What are the applications of stochastic differential equations to number theory?

Question

This semester i'm taking a course about stochastic differential equations. This made me wonder what applications does this topic have to areas like number theory and algebraic geometry, specially arithmetic geometry. Unfortunately i wasn't able to find anything online, all i found was about applications to usual differential equations to number theory in this question.

Answer 1

First, let me mention a nice established connection between probability and zeta function

• random matrices and the Riemann zeta function
• "Notes on L-functions and Random Matrix Theory

it says the the eigenvalues for certain random matrices behave like the zeroes of zeta function along the imaginary line.

So then one can further study this problem using Dyson-Brownian motion (which is an evolution on the space of matrices) eg. as done here

"Relaxation to equilibrium and the spacing distribution of zeros of the Riemann ζ function".
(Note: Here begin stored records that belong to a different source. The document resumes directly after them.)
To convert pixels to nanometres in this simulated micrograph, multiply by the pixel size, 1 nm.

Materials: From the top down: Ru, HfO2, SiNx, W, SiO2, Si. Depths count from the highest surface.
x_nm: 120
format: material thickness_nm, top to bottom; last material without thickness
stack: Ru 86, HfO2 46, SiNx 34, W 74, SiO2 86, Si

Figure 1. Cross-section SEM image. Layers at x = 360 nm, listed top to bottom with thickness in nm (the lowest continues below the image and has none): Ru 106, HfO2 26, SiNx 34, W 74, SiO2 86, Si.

The DBM is described by an SDE for its eigenvalues

$$\lambda_i=d B_i+\sum_{1 \leq j \leq n: j \neq i} \frac{d t}{\lambda_i-\lambda_j}$$

where $$B_1, ..., B_n$$ are different and independent Wiener process|Wiener processes. Start with a Hermitian matrix with eigenvalues $\lambda_1(0), \lambda_2(0), ..., \lambda_n(0)$, then let it perform Brownian motion in the space of Hermitian matrices. Its eigenvalues constitute a Dyson Brownian motion.